Inflation to top 4% but King rules out rate rise

Hugo Duncan
18 Jun 2008


Bank of England Governor Mervyn King today warned inflation will surge above 4% this year - but moved to allay fears interest rates will have to rise.

He ripped up forecasts made just a month ago after shocking figures showed inflation jumped well above the 2% target to 3.3% in May.

The dramatic increase triggered an open letter from King to Chancellor of the Exchequer Alistair Darling to explain why inflation was so high and what he plans to do about it.

It was only the second such letter to be penned since the Bank was given independence when New Labour came to power in 1997. The first was in April last year after inflation for March hit 3.1%.

King blamed the hike seen today on higher prices for food, fuel, gas and electricity. He said he now expects inflation to "rise sharply in the second half of the year to above 4%" and "remain markedly above target well into 2009".

In May's inflation report, he predicted inflation to peak at little over 3.5% before returning to target, but today hen said oil prices have risen another 15% since then. Crude hit a record high of almost $140 a barrel last night. The pound surged against currencies around the world immediately after the inflation figures were released on expectations that the Bank will raise interest rates. However, it gave back much of the gains after King warned that rate rises could send the economy into crisis and possibly recession.

"The [monetary policy] committee believes that, if Bank Rate were set to bring inflation back to target within the next 12 months, the result would be unnecessary volatility in output and employment," he wrote in the letter. "So the committee is aiming to return inflation to the 2% target within around two years, when the present sharp rises in energy and food prices will have dropped out.

"The path of Bank Rate that will be necessary to meet the 2% target is uncertain. The MPC will continue to make its judgment about the appropriate level of Bank Rate month by month."

Economists said the letter struck a "dovish" tone, and suggested the Bank was not prepared to raise rates to rein in inflation. However, they also said there was little chance of a cut this year despite the prospect of a sharp and prolonged slowdown in the economy and threat of recession. The Bank has cut rates from 5.75% to 5% since December.

King said he was "concerned about the present and prospective period of above-target inflation", and it was vital that inflation expectations were kept under control and wages did not spiral.

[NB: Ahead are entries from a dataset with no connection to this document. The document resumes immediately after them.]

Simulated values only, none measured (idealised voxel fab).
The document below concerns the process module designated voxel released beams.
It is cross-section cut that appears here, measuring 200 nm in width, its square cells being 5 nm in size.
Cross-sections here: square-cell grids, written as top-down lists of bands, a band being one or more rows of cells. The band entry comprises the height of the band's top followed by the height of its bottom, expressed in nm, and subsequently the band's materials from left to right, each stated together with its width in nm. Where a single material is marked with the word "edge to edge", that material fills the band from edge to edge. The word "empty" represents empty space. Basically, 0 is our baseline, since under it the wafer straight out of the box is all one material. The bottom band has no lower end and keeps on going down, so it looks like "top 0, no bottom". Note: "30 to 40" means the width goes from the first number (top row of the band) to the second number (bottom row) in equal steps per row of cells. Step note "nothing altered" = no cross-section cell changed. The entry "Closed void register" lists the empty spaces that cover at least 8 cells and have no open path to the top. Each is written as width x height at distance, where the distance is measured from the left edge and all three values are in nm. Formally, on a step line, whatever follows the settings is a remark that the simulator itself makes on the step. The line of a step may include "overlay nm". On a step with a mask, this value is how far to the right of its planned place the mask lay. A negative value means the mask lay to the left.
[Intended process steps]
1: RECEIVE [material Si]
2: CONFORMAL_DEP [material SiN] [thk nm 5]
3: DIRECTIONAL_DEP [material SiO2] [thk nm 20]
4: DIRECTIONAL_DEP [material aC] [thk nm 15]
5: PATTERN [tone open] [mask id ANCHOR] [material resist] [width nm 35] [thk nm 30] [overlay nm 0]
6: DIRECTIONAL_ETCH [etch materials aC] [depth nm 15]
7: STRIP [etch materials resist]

He said he expects inflation to return to target eventually, but added: "To return inflation to target, it will be necessary for economic growth to slow this year. A slowdown is already in train.

"Moreover, the prospective squeeze on real incomes associated with higher inflation, together with the reduced availability of credit, is likely to lead to a further slowing in activity this year."

King added: "The committee will maintain price stability by ensuring that the rise in inflation is temporary and that it returns to the 2% target."